I now sometimes edit manuscripts while away from my home computers (one Mac and one PC). From the Mac I’ve been using the Sync feature so that I can edit text files while away. I’m also using the revision markup with its different colored text. However, when I sync changes they come in as black rather than in the revision color.
I would like for the Sync feature to use the revision settings as if I had typed in those changes directly to Scrivener. So, for instance, when I Sync in First Revision the changes would be in red.
So you mean you are typing the text in red in the external editor, but the text isn’t appearing in red when you sync it? That’s strange, as it should just be importing the rich text exactly as it appears.

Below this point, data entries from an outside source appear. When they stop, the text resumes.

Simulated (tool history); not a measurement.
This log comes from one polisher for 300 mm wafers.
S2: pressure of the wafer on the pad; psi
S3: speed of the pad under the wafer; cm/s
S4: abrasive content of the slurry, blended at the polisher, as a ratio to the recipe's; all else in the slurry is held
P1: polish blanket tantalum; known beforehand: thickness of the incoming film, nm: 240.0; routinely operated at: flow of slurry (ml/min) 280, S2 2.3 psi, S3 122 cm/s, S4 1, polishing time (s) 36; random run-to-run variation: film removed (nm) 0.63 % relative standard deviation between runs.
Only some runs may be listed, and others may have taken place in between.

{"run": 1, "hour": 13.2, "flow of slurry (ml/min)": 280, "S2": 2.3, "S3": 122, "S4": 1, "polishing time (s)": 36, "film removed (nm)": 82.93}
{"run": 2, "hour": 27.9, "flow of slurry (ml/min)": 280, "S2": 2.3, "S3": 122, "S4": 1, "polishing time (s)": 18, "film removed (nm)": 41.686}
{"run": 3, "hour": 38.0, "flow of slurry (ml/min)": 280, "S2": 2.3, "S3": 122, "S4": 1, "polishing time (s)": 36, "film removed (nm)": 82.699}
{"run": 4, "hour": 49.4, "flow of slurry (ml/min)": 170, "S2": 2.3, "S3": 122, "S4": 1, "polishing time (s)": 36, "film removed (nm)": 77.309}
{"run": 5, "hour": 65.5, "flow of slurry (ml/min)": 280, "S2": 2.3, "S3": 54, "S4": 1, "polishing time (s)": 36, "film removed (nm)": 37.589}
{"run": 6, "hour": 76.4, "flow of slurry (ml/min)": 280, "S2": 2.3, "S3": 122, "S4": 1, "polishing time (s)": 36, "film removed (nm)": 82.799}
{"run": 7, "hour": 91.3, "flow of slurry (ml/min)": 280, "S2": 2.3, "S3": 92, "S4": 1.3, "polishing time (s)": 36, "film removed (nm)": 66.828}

If you are after it detecting your changes and putting the changes in red automatically, however, that would be hugely problematic, as it is very difficult for a computer to compare two texts and determine exactly what has been inserted.
Hi, Keith. This is an old problem and completely solved at this time. Not to mean that it should be implemented into Scrivener, but just in case, are you familiar with the diff libraries?
It’s not really solved, although there are solutions mostly aimed at files containing code. Yes, of course I’m aware of diff - you’ll find another example in Scrivener itself, since Scrivener uses diff for snapshot comparisons. diff is plain text only, though, so while it works for showing rough textual differences between two snapshots in the inspector, it is not suitable for detecting ranges of changed text in rich text documents or for making reliable changes to them. Also, it works at the line level, so even if it were used to detect textual changes, it would highlight whole paragraphs that contained any changes, even if there were only a single word added or removed. (Scrivener’s snapshots comparison internally breaks all the text into lines containing single sentences or words in order to run it through diff, and provides several options for granularity since none return perfect results.)
The only thing that “solves” the problem of finding edits in rich text files down to the character level, to the best of my knowledge, is Track Changes, which works by monitoring changes to the text as they happen so is not applicable here.